There is no shortage of hype regarding the importance of Big Data initiatives in terms of analytics and the business value they can provide the enterprise. The reality of the situation though is that Big Data effectively forsakes both Data Governance and Data Quality in numerous ways, complicating Big Data Governance and Big Data Quality. Some of the more prominent ways in which Big Data does so include:
- At point of origin: The best example of this fact is sentiment analysis provided by social media sites, in which references to customers, products, and services are made in any variety of ways that are outside of conventional Data Quality standards. According to Chris Martins, Product Marketing Manager of Trillium Software: “There are no policies and procedures about how you initiate that data. On some social media sites in which your customers are interacting, there’s no control over them forcing them to use their proper identity. There are no requirements that they use first names and last names, avoid nick names, [and] use proper addresses. All of the things that are sort of proper Data Governance policies don’t really exist out there.”
- Data Lakes: The tendency to utilize Data Lakes as a single repository to store and expeditiously access all data regardless of typical governance conventions for metadata, schema, and Data Modeling may prove valuable in the short term, but can certainly worsen virtually any data-driven process in the long term.
- Immensity: The sheer volumes of Big Data, which are also exacerbated by the ever broadening number of sources of different types of data that Big Data facilitates, can overwhelm organizations without rigid Data Governance and Data Quality measures in place. Conversely, too strict of an adherence to governance and quality can substantially decrease the time in which those valued sources is used to create meaningful action.
In fact, the means of utilizing Big Data in a timely manner that generates business value on an on-going basis, without negatively impacting an organization, can well hinge on issues of dependable Data Quality in familiar platforms and architectural conventions (Cloud Computing) for this technology. As Martins noted:
“Customers still want the quality and they want to be able to leverage it. In order to do that our offering provides the capability for applying the same kind of Data Quality principles that we’ve applied to traditional data stores and records and now extending it out to Big Data.”
One of the critical elements of implementing Big Data Quality is accounting for a variety of data sources—many of which are outside of the enterprise’s firewalls. In particular, it may be difficult for organizations to do so in a way in which they can effectively consolidate data sources to provide a single view of a customer, their habits, and their points of interaction with the organization. Martins stated:
“The challenge is for our clients in these environments; their systems assume data in a certain format, in a certain structure, with a certain level of completeness. The reality is it’s a rare instance in which you get those requirements met.”
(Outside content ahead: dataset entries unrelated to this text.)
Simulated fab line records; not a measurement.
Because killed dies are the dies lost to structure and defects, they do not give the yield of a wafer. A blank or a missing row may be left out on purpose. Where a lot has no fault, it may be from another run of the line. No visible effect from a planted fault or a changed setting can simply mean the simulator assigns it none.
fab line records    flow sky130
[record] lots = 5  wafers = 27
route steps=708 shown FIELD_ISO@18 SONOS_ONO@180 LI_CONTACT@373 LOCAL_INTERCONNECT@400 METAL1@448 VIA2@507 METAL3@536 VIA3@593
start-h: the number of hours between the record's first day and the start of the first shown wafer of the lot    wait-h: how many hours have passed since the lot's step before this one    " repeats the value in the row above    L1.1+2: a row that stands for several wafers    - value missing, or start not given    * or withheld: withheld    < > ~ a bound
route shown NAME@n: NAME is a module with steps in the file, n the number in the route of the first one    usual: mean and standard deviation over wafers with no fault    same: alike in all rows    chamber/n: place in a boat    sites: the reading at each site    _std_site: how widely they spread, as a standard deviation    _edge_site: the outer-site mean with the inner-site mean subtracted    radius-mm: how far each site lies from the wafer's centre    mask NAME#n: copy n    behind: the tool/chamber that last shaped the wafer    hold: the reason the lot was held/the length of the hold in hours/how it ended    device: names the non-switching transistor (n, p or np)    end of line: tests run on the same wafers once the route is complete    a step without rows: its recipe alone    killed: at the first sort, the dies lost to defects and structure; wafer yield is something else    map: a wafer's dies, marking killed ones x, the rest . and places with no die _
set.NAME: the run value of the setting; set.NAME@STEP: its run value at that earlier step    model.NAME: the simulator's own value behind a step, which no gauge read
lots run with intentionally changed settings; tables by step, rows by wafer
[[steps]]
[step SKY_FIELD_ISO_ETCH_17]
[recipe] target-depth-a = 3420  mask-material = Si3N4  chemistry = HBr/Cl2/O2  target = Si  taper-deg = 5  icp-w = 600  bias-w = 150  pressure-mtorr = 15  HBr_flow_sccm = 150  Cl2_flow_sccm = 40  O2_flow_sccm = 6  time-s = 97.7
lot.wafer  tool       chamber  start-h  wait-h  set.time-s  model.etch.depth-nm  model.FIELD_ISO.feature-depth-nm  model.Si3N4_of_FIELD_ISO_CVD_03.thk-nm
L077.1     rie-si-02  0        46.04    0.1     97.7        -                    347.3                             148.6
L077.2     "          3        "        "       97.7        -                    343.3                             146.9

Tools for providing Big Data Quality include offerings designed to integrate with Hadoop (including Trillium Big Data) and those that provision quality measures through the Cloud (Trillium Cloud) as a service. They are able to implement a Data Quality layer that filters any number of sources for quality standards prior to being ingested and aggregated with a company’s core data. The result is that in addition to aggregating data from disparate systems such as social media platforms, ecommerce applications, and marketing automation tools, organizations are able to do so in a way in which they account for:
- Incomplete or incorrect fields
- Name or address variations based on profiles in different online communities
- Information Appendages
The result is an aggregated view of a customer’s data with a trustable level of quality. As Martins explained:
“We provide that Data Quality glue to bring all of those things together. We’re not the integration glue ourselves, but we make it workable. As you import data from multiple sources, we become the quality mechanism by which you ensure you’re not introducing more errors.”
Martins also indicated that one of the drivers for Trillium Big Data and the need to exercise Data Quality for Big Data initiatives (particularly those that utilize Hadoop) is the contemporary relevance of Data Lakes. The long term viability of these repositories comes into considerable question when they are utilized at an enterprise wide perspective. However, implementing Data Quality controls at a systemic level for options such as Hadoop and for other NoSQL offerings that are used as Data Lakes effectively helps mitigate their primary detriment—their native lack of governance and quality support—while augmenting their fundamental strengths of common access and increased time to action.
Quality measures for Data Lakes actually extend beyond the need to facilitate one of the more recent trends across the Data Management sphere while increasing the viability of Big Data. According to Martins, they actually strike at the core of another fundamental issue of Big Data in regards to privacy, and a means of facilitating a positive customer experience in a world in which organizations must balance their needs for gathering data with the desires of customers for them to do so. In this respect, quality measures for Big Data help to provide a critical compromise that can help ensure that organizations are accomplishing Data Governance in a way that is aligned with their organizational values. Martins observed:
“If you impose tremendous rigor which is what your systems want you will drive a lot of your prospects away trying to get that information, because they just want to interact with you in a comfortable manner. How do you marry your internal goals for governance in terms of customer interaction or Big Data with someone who’s not in your span of control: a prospect, a customer, a business partner? How do you marry what they want with what you want? So [with Data Lakes] maybe there’s no governance initially, but you still want to be actionable with your data.”
Data Quality as a Service
Another aspect of Big Data and Big Data Governance is the deployment of Cloud-based models and Software Oriented Architecture (SOA). Cloud options are oftentimes desirable for various facets of Big Data initiatives, from the bevy of analytics’ services to Platform as a Service and Infrastructure as a Service offerings. Data Quality as a Service options have advantages over on-premise variations of Data Quality solutions in that they utilize reduced infrastructure and are priced more economically. Martins noted that they also facilitate a relatively rapid time to value since organizations can frequently begin using them much quicker than they can on-premise versions. Such versions frequently require significant planning for infrastructure needs which can stall when organizations need to scale up:
“By deployment via the Cloud we are effectively removing all of the technology requirements and, I’ll use the term ‘below the water line’, all of the infrastructure in terms of servers, hardware and software infrastructure, operating systems, middleware—all of that ‘stuff’ that you need to run an enterprise class solution such as we offer.”
Quality Big Data
Big Data Quality controls can play a substantial role in implementing Big Data Governance and mitigating some of the complications for governance that Big Data inherently has. They can make sense of and effect standardizations for social media and other unconventional data sources, prevent Data Lakes from becoming swamps, and ensure Data Quality over enormous sets of data while adding a critical governance layer to the data integration process. Their ultimate advantage, of course, is their proclivity for reinforcing governance with a technology that, in many ways, naturally eschews it, while creating greater trust, comfort, and experiences for customers.